Ben made the following points:

1. As the 10% GST goes to the states, an extra 2.5% GST could be used for to pay down our huge $80 billion worth of government debt.

2. He calculates it will raise about $13 billion a year.

3. Over three years it could raise $39 billion.

4. After three years, the $13 billion could go to the states for health, education, teachers, infrastructure, etc.

5. He says you could make some Aussie goods exempt from the increase to help local manufacturing!

It sounds like common sense but the problem is that good sense is not very common!

Let’s go through each one to see if Ben’s ideas have legs.
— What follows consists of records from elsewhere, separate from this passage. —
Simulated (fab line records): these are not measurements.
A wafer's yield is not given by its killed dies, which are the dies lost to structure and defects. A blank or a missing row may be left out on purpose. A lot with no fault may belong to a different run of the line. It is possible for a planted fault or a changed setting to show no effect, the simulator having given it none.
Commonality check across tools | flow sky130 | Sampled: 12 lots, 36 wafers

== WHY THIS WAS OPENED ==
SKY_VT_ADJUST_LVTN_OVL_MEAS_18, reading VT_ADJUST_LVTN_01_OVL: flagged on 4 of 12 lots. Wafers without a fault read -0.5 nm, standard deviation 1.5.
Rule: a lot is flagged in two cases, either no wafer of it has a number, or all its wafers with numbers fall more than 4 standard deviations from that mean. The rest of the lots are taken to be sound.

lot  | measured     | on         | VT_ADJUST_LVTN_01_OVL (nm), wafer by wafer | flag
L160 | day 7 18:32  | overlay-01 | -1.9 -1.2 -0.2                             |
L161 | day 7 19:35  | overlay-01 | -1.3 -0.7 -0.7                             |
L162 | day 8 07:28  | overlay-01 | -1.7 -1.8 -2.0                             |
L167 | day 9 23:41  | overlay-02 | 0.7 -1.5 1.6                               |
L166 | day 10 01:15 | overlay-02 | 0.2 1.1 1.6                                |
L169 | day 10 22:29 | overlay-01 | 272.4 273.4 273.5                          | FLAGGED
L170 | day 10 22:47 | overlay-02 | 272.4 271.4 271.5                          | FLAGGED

First, a GST of 12.5% is low compared to the rest of the world. UK’s VAT is 20%, the EU charges 21% and the Kiwis have a 15% GST. It’s an efficient tax and gives scope for big income tax cuts but it’s a political voodoo doll for Aussie politicians.

Second, a 2.5% hike could raise more than $13 billion (possibly $18 billion!) and could be used well to pull down the debt.

Third, the use of the money in the future for states for health, education, etc is a really good idea, but someone must sell that to the voters of Australia. We’d need cross-party support for such an idea linked to a higher GST and you’d probably have to offer tax cuts after three years as well.

Fourth, exempting local manufacturing goods looks like a common-sense idea but it would be seen overseas as a sneaky kind of trade protection and we could receive retaliatory reactions. We are big exporters and don’t like to be seen to be supporting trade restrictions. On the other hand, China has used tariffs to punish us for being too pro-USA but China does not play by the rules.

Economically, it’s a sound idea and shows why we should have a 15% GST, which Malcolm Turnbull supported until the realities of wanting to be a Prime Minister changed all that.

The final question is this: why would you want to raise the GST to reduce the debt?

Well, as interest rates rise, the public purse will be slugged harder in coming years unless we get that debt down. A big debt stops spending on important areas such as health, education, welfare, research and development grants, infrastructure and so on. Also, a lot of Aussies would like a tax cut as well to help them cope with a higher GST.